Using the CNEOS data, they calculated the strength of all 273 meteorites based on the altitude at which they broke up in the atmosphere. “When a meteor is travelling through the atmosphere, the deeper it gets – the closer it gets to the ground – the denser the air gets and the more likely the meteor is to break up,” says Siraj.




It turned out that IM1 was by far the strongest meteorite on the list – so strong that we’re not entirely sure what it’s made of, says Siraj – and IM2 was the third strongest. The second strongest was very likely an iron meteorite, he says.


If the population of interstellar meteorites has the same distribution of strengths as local meteorites, the chances of randomly finding two interstellar objects this strong would be between one in 10,000 and one in a million, according to the team’s calculations. That hints that perhaps these objects didn’t originate from a planetary system, like those in our solar system.

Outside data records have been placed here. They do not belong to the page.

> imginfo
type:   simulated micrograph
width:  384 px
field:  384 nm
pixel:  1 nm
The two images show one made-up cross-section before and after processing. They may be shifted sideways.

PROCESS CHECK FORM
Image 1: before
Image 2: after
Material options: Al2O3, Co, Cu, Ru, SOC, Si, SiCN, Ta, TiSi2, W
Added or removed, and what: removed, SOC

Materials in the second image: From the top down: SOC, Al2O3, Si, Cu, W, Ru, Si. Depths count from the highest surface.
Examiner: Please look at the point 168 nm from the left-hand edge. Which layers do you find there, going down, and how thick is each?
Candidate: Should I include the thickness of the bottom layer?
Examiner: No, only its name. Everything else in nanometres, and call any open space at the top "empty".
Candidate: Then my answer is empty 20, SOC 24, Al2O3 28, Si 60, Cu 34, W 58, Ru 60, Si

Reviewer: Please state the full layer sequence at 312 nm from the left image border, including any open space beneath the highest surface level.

With only two interstellar meteorites spotted so far, we can’t be sure about where they came from, but one suggestion is that they could have formed in supernovae. “We know that supernovae produce these so-called ‘supernova bullets’, which are basically clumps of iron-rich material, and it’s possible that those clumps break up into smaller bits which could be objects like IM1 and IM2,” says Siraj.


He and Loeb have proposed an expedition to search for fragments of IM1 on the sea floor, and anything they find could help explain why interstellar meteorites seem to be so strong.